Mikel Landa limited himself to two words before turning around atop the Alto de Puig Llorença and descending to the Astana team bus after losing almost a quarter of an hour on stage 9 of the Vuelta a España: “Mal día.” Bad day.
The Basque was among the fallers in a crash midway through the stage, fought out in searing temperatures on the Costa Blanca, though neither he nor his team offered the incident as an excuse for his tame showing on the second category 1 summit finish of this Vuelta.
“Fortunately he only picked up a few scratches in the crash, nothing worrying,” Astana directeur sportif Stefano Zanini told Cyclingnews in Valencia on Monday morning. “Nothing in particular happened beyond the crash; it just wasn’t a good day for him, nothing more than that.”
So then there was one. Astana arrived in Marbella with no fewer than three contenders for the final podium in Madrid, in the shape of Landa, Vincenzo Nibali and Fabio Aru. Following Nibali’s expulsion for taking a tow from a team car on stage 2 and Landa’s travails on Sunday, any lingering leadership debate at Astana has been quietly dismissed. Aru, the man tacitly atop the hierarchy from the outset, is now the undisputed leader.

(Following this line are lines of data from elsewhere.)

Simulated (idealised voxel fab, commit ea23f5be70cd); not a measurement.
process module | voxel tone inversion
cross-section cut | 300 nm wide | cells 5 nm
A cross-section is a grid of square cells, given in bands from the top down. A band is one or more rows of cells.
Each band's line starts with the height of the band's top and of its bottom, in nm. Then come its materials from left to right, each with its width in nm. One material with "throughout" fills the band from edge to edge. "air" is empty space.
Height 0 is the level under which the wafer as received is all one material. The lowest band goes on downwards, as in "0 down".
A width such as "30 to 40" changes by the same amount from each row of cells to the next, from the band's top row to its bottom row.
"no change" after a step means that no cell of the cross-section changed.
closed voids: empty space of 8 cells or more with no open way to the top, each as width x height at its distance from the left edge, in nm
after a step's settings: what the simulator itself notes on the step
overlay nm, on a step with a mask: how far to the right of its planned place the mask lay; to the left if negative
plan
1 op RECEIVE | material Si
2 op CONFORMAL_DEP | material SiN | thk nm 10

“We came here with big expectations, with three important riders. Obviously we lost Vincenzo straight away, but even after that, we still had Aru and Landa,” Zanini said. “Now the situation is what it is, Landa’s lost ground. Still, we’ll continue as before, and the whole team will be around Aru, including Landa. But Landa is still an important rider for us, and he could even have freedom on a few days to try for a stage win.”
As the Vuelta breaks for its first rest day in Andorra on Tuesday, Aru lies in fifth place overall, 1:13 behind race leader Tom Dumoulin (Giant-Alpecin) and just ahead of pre-race favourites Chris Froome (Sky), Nairo Quintana and Alejandro Valverde (Movistar).